Everyone’s favourite innocently offensive Kazakh journalist, Borat has a beguiling mo framing his cheeky grin as he flummoxes politicians and members of the public on his trip across the USA. The genius of Borat as a comic creation is that he genuinely doesn’t realise he’s said anything wrong. Coen does – he’s trying to either provoke a reaction from an interviewee or mock them for not picking up on something really offensive that has been said. Sometimes he just needs to stay quiet and let the American interviewees do the offending on their own, like in the infamous scene where he hitchhikes with some borderline white supremacist students. Borat is like a child, with a child’s innocence and lack of filter, and wrapping a great big moustache around his toothy, immature child’s smile will never not be funny.

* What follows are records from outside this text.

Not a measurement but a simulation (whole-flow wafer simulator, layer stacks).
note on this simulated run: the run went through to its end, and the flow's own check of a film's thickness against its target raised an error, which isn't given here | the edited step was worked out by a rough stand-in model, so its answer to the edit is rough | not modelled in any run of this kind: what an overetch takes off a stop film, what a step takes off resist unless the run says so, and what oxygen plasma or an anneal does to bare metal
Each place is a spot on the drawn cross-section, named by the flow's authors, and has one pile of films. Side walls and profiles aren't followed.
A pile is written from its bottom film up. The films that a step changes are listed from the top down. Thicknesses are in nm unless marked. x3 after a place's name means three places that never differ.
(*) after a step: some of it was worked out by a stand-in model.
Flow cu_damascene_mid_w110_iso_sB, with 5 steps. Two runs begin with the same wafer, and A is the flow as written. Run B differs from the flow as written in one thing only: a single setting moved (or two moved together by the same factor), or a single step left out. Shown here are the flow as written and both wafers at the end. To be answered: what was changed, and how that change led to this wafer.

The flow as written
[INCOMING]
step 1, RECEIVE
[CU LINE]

5. Francis Begbie (Robert Carlyle) – Trainspotting (1996) / T2: Trainspotting (2017)

T2 Trainspotting Begbie

A Scottish psychopath who proves the old adage that it’s the little ones you’ve got to be wary of.

He has a moustache seemingly as a distraction, so you’re looking at that instead of his mad eyes or his pair of hands that are in all likelihood reaching for a glass to smash over your head. Begbie probably didn’t put much thought into his look – he just is – but he certainly benefits from it. As terrifying to his friends as he is to those who cross him, it’s his sheer unpredictability that is most terrifying, and people who underestimate a small man with a moustache make him truly dangerous. As detestable as he is, Begbie could be seen as a tragic and lonely figure, especially in T2: Trainspotting which features a brief flashback featuring his deadbeat dad (also Carlyle, also rocking bad facial hair) suggesting that old Franco has likely been dealing with his mountain of issues since childhood.


4. Daniel Plainview (Daniel Day-Lewis) – There Will Be Blood (2007)

Daniel Plainview There Will Be Blood

An increasingly unstable and dangerous oil baron, Daniel Plainview is a dark distortion of the American Dream. Mr Plainview has facial hair as immovable as an oil pump. He doesn’t start off entirely stable, but he dresses the part and certainly keeps it better hidden (and has fewer opportunities to go over the edge) when he’s busy keeping his oil pumping and his wealth accumulating. Plainview brings wealth and a booming industry to his town but also saps his fellow man like a particularly aggressive parasite. His sturdy hard-working man’s moustache greys and becomes disheveled in time with the fracturing of his fragile psyche, as his real mark on the world becomes more about the red stuff than the black or green.